Tag Archives: Christy Moore

The next time you hear “Ride On”…

Jimmy MacCarthy

Jimmy MacCarthy

There is something peculiarly folk music about the fact that the name of the man who wrote some of Ireland’s greatest modern ballads is not widely known, internationally at least, despite his songs travelling the world.

This occurred to me recently when I stopped into Kells Irish pub in downtown Portland one evening, and heard the performer on stage break into “Ride On”. The song was made famous, of course, by Christy Moore, on his 1984 album of that name and in thousands of live performances since.

The singer in Kells duly cited Moore’s performance of the song. I’m sure he has, at one point or another, performed “Missing You”, or “No Frontiers”, two other staples of modern Irish folk music.

And which were written by Jimmy MacCarthy – a name, though not as well-known as Moore’s or The Corrs’ (who’ve also recorded his work), ought to be.

“Ride On” alone secures MacCarthy a place in the choir of great Irish songwriters; the addition of “Missing You” would settle any debate on the matter.

But his greatest composition, to my mind, remains his poignant ballad about the tragic boxer Jack Doyle. Outside of song, Doyle’s rags-to-riches-to-rags story is relatively well-recounted. “The Contender” charts the Corkman’s rise and fall across five verses, from “the contender to the brawl”, as MacCarthy frames it.
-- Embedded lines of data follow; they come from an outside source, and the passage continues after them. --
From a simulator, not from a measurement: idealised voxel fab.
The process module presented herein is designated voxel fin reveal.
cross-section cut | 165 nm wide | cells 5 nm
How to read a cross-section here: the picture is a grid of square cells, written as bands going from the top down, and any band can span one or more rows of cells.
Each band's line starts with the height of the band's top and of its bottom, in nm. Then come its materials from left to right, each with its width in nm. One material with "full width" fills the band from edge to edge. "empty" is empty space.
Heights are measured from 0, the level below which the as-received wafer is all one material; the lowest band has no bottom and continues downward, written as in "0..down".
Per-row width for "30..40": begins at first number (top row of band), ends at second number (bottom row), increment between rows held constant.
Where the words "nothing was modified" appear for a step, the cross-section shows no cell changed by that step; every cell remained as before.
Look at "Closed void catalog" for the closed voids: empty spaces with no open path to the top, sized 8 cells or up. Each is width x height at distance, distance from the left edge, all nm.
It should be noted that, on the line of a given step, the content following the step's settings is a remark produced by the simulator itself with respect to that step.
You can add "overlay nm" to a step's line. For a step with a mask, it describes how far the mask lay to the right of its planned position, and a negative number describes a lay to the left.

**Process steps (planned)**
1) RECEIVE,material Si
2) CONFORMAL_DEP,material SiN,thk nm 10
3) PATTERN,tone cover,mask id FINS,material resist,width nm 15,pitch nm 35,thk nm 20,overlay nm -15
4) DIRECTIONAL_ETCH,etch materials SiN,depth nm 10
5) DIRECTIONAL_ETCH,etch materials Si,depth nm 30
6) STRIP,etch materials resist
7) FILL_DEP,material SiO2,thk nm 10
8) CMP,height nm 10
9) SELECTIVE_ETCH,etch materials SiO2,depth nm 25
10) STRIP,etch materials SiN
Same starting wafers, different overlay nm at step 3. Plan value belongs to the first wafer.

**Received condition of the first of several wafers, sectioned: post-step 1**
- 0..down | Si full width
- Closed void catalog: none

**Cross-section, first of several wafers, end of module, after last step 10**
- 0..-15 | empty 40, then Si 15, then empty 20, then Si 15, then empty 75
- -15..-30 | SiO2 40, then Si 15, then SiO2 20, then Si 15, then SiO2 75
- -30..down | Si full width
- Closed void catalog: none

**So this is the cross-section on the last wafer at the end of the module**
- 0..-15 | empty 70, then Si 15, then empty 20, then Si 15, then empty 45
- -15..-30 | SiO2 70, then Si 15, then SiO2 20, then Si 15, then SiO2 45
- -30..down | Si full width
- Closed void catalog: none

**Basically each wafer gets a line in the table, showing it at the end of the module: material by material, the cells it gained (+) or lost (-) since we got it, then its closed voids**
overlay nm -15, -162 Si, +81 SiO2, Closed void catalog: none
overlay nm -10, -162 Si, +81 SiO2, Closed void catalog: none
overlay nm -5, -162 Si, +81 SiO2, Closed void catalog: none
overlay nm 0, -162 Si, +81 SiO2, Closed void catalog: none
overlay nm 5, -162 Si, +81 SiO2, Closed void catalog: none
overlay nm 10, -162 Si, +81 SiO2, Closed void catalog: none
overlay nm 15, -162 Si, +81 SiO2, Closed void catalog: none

It’s a masterclass in songwriting, a work that’s tragic without being sentimental, that’s affectionate but open-eyed. Perhaps fittingly, my favorite version of the song is the one below, recorded live by Moore in 2006. (MacCarthy’s own studio version, from his 2002 album “The Moment”, sounds overproduced, though his live performance of the song, which I saw in Wexford that same year, was wonderful).

Accompanied by guitarist Declan Sinnott, Moore mixes up the pride and the pathos of Doyle’s story. He also pays tribute, at the outset, to the man who wrote the song.

The next time you hear “Ride On” then, or the great London-Irish emigrant song “Missing You“, or even The Corrs’ breathy take on “No Frontiers”, tip your hat to Jimmy MacCarthy.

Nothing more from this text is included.